The modernization of judicial systems in European countries often involves merging courts. This was the case in Italy in 2013, France in 2009, and the Netherlands in 2008. Between 2010 and 2016, 10 European countries reduced the number of courts by 15% or more. Court mergers are intended to reduce costs, eliminate smaller and often less efficient entities, and break with inefficient local habits. However, they may also increase the distance to justice and risk overloading absorbing courts, at least in the short term.
What is the impact of court mergers on efficiency? This paper focuses on French bankruptcy courts and offers a novel approach to judicial efficiency—not measured by case speed, as often done, but by the quality of decisions. In bankruptcy proceedings, courts must decide whether a firm should be restructured or liquidated. They face two possible errors: restructuring a firm that cannot be saved (a “Type 1 error”) or liquidating one that could have recovered (a “Type 2 error”). We treat courts as decision-makers that “screen” insolvent firms and examine whether the 2009 reform improved this screening ability.
To measure efficiency, we apply a difference-in-differences strategy, comparing bankruptcy outcomes of firms affected by the reform with those that were not. The analysis relies on an (almost) exhaustive dataset of 600,000 bankruptcy cases in France between 2000 and 2019. We study outcomes such as the probability of receivership, restructuring, and firm survival.
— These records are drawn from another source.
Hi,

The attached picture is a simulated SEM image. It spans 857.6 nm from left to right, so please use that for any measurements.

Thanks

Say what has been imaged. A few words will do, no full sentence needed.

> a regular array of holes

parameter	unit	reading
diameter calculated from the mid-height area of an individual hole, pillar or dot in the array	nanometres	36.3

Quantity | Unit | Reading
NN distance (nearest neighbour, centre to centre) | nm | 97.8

The results show that the reform reduced continuation bias (fewer Type 1 errors) in absorbed courts, while having no effect on the survival of viable firms (unchanged Type 2 errors). We show that at least part of the reduction in the continuation bias comes from a lower probability of putting non-viable firms to receivership. Figure below illustrates this result: the probability of receivership for firms from absorbed courts falls sharply after the reform.
We also find that the reform did not affect outcomes in absorbing courts, despite concerns at the time that these courts would struggle with heavier caseloads. In fact, the behavior of absorbing courts influenced the absorbed courts more than the reverse. Figure below further shows that the reform’s effect was immediate and lasting, reflecting a break with local habits. From a policy perspective, this suggests that the effectiveness of absorbing courts, rather than their size, is key to the success of such reforms.
To summarize, the reform reduced continuation bias by spreading the better practices of absorbing courts, without increasing liquidation bias. Concerns about reduced access to justice or congested courts were not borne out. Overall, the reform’s impact was positive.
Keywords: Corporate Bankruptcy, Commercial Courts.